Canada Day long weekend, in theory, one of very few times a year that we can camp comfortably. It seems every other long weekend in Canada involves snow. Not surprising then, that it was the weekend Mr. Bastard chose for his back country trek from Ribbon Lake to Lillian Lake in Kananaskis, a 30 kilometre adventure with one of his best friends. I wasn't invited. Neither was the dog.
Mr. Bastard and our friend returned a few days later to tell their tale of hiking mountain passes through whiteout blizzards in a kilt, decommissioned trails, a depressing amount of rain, and a legendary (albeit hilarious) hangover. But they aren't the writer of this blog, so you will have to track them down in person for the story. Not wanting to feel left out of the fun, I chose a more glamorous way to spend a few days in the mountains, and parked our RV in a car accessible campground. Moments after I had declared my camp to be set up, ominous clouds tumbled through the valley and it soon became apparent that my choice of accommodation would be the more comfortable way to spend the weekend. It rained. A lot.
It rained enough to keep all but the most stubborn people out of the mountain playground. My kind of people. The Kananaskis valley, normally crawling with recreationalists was eerily quiet on the most popular camping weekend of the year. The majority of the people who opted to stay home didn't know what they were missing, to be entirely truthful I didn't know either, but with a 5 minute commute it was silly not to have a look.
The luxurious 4:30 am alarm clock brought me out of a dream, a nice change from the midnight alarm clocks as of late. The sky was already light enough that I didn't have to struggle to find my matches to light the stove. The sound of coffee percolating in the twilight was about the happiest noise I could hear as I readied myself for the day ahead.
Creepy dog, buried somewhere underneath a fleece blanket and two feather duvets, didn't even budge as I tip-toed out of our mobile abode. Despite the forecast, the sky was a brilliant, cloudless blue in the early morning light. I cursed the sky. I had been expecting dramatic clouds that follow a rain storm. I made my way to Wedge Pond, shouldered my camera bag and gave a meek call in to the forest. The call was met by silence. I took a few steps away from my vehicle and called again, this time with force "GOOD MORNING!" My call was met with singing birds and the chattering of squirrels. I confidently strode down the path towards the water and gasped at my good fortune. Although the rain had ceased for a brief reprieve, the wildly popular location for sunrise photography was deserted, save for a few deer that quickly vacated the area.
Mist rose from the water creating an enchanting atmosphere, and as luck would have it, some clouds had begun to form above the mountains. I dropped my camera bag and snapped a shot, light can be a fickle mistress and I daren't miss a shot for taking too long setting up a composition.

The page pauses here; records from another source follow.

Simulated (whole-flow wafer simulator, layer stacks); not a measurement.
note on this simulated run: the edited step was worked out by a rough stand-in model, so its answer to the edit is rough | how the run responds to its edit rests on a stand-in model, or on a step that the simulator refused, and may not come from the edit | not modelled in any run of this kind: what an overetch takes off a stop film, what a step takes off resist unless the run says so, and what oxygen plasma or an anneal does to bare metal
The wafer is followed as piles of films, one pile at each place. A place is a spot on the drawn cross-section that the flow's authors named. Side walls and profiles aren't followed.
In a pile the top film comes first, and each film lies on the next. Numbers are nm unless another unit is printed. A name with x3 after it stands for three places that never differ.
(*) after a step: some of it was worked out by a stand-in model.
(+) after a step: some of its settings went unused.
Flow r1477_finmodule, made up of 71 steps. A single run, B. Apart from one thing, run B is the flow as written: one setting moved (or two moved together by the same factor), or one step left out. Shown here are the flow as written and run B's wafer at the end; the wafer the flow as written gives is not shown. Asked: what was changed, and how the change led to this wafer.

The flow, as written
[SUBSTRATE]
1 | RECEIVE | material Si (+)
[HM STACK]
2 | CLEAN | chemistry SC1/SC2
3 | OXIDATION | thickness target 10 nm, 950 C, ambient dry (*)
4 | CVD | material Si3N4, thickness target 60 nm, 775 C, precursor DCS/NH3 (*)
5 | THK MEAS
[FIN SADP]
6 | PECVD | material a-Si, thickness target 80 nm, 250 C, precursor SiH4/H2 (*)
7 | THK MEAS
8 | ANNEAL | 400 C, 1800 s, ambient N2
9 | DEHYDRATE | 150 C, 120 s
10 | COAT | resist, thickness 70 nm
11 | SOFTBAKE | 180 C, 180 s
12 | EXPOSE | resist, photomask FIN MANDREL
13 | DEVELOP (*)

With a single frame already captured, I speed walked along the shoreline in search of a second shot. Within a hundred metres, I located the solitary piece of driftwood I had launched years ago and shuffled it into place. I had been photographing this log for years, it would be a shame to forego the tradition on a morning like this. I scurried along the shoreline again to gather my things. It's amazing how much mess I had managed to make the moment I had a place to myself. It took a few trips up and down the shore to collect everything, but soon the coffee, camera bag, a few filters, tripod and camera were consolidated next to my foreground interest.
With driftwood and camera in place, I settled in with my coffee to watch the light dance with the clouds and flirt with the mountain faces. The stress of the week prior melted in to a sea of forest green and sunrise pink hues. The camera clicked, a few shots here and there and in between shutters I stood with jaw agape at the scene before me. I silently crowned myself the title "Llisa the Ready, Grand Duchess of Stubbornness , Drinker of Coffee, Holder of Cameras" as I sipped my coffee and watched the mist rising in the dawn. So far the name hasn't caught on. I think it might be too short.
I always wonder what makes a photographer drag themselves in to the wilderness before dawn just to watch a sunrise. It is a wholly meditative experience to witness the play between atmosphere and light, an experience that one would think should be reserved for the spiritual or religious. Instead, Nikons are raised in salute to the sun, capturing a moment in time so peaceful that if we could convince the world to wake up early enough, perhaps we would live in a more harmonious society. It's truly a shame more people don't make an effort to greet the day this way, still, I don't mind the solitude.